Kenya exported its first batch of anchovies, known locally as ‘omena,’ to China in June, thanks to a bilateral agreement signed between the two countries in January 2022.
According to Wu Peng, Director-General, Department of African Affairs, MFA, China, on X.com, the 52-tonne shipment of omena was delivered under an agreement that benefits both countries.
“More is on the way, “Peng said, “The FOCAC #Green Channel for African agricultural exports to China is bringing tangible benefits to African and Chinese people,” he posted.

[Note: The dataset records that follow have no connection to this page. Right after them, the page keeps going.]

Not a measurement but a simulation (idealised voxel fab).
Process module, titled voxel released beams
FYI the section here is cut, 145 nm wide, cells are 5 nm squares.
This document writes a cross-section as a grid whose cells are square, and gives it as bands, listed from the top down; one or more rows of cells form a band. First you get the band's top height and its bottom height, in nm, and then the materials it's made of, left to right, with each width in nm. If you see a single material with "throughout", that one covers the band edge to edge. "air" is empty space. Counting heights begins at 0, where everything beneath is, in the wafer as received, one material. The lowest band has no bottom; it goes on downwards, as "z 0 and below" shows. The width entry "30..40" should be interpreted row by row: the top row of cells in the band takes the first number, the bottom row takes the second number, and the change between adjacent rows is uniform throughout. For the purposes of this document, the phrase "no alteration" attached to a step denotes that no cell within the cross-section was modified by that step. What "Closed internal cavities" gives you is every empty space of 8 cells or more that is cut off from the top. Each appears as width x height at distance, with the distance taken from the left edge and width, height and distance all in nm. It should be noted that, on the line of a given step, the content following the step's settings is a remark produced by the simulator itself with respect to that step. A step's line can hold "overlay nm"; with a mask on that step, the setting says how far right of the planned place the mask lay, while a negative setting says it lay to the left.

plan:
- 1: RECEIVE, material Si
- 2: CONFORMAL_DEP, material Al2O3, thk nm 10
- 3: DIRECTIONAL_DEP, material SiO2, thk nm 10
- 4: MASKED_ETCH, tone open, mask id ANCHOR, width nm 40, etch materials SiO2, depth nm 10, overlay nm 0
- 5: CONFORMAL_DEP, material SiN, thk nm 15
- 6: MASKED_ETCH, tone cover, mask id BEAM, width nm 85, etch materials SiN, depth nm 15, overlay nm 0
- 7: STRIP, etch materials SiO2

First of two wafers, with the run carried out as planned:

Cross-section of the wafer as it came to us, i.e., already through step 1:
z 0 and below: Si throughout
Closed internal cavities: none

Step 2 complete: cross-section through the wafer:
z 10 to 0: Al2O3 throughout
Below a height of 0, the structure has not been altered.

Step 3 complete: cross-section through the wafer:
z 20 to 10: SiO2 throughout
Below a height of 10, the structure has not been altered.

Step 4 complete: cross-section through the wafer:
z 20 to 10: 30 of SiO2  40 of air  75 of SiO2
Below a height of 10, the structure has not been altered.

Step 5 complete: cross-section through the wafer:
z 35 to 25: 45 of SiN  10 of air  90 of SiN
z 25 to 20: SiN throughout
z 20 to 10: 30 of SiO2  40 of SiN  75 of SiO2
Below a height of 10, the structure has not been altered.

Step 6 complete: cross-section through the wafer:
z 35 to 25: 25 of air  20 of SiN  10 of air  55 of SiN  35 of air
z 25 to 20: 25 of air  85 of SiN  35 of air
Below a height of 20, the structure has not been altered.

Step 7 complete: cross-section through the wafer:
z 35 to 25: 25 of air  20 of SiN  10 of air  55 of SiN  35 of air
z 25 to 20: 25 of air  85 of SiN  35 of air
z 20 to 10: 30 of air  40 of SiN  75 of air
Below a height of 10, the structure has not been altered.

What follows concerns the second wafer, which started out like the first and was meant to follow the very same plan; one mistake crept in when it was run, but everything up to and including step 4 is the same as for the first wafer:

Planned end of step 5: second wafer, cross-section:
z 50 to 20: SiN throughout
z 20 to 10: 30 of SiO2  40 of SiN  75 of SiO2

The first batch of Kenyan wild anchovy products made their debut at the third China-Africa Economic and Trade Expo in late June, signaling a new development in China’s efforts to encourage the import of more high-quality African food and agricultural products, expand domestic consumer choice, and increase trade between China and Africa.
The shipment was handled by Huawen Food, a local Kenyan subsidiary of the Jinzai Food Group, and is intended for use in the Chinese snack market.
The company operates out of Kwale on Kenya’s coast, relying on hundreds of local fishermen to supply its processing plant with locally caught ‘omena’ for drying and packaging.
Anchovies, those terrifying slivers of fish, have a taste so pungent, so intensely fishy and salty, that they can make even the heartiest eater recoil from their punch when served incorrectly.
They are served in Kenya with the local staples–ugali and greens–and are now poised to become the next moneymaker for the Kenyan fishing sector, with Liu Zhiyong, managing director of Huawen Food, stating that the company’s Kenyan operation is a high-margin venture.
Anchovies are used in a variety of dishes in China, from stir-fries to street snacks and salads to heartier meals such as achovy fried rice.
Gastronomists are fascinated by anchovies because of their flavor, which has been described as “umami,” an almost indescribable fifth taste that elevates your eating experience beyond salty, sweet, sour, and bitter.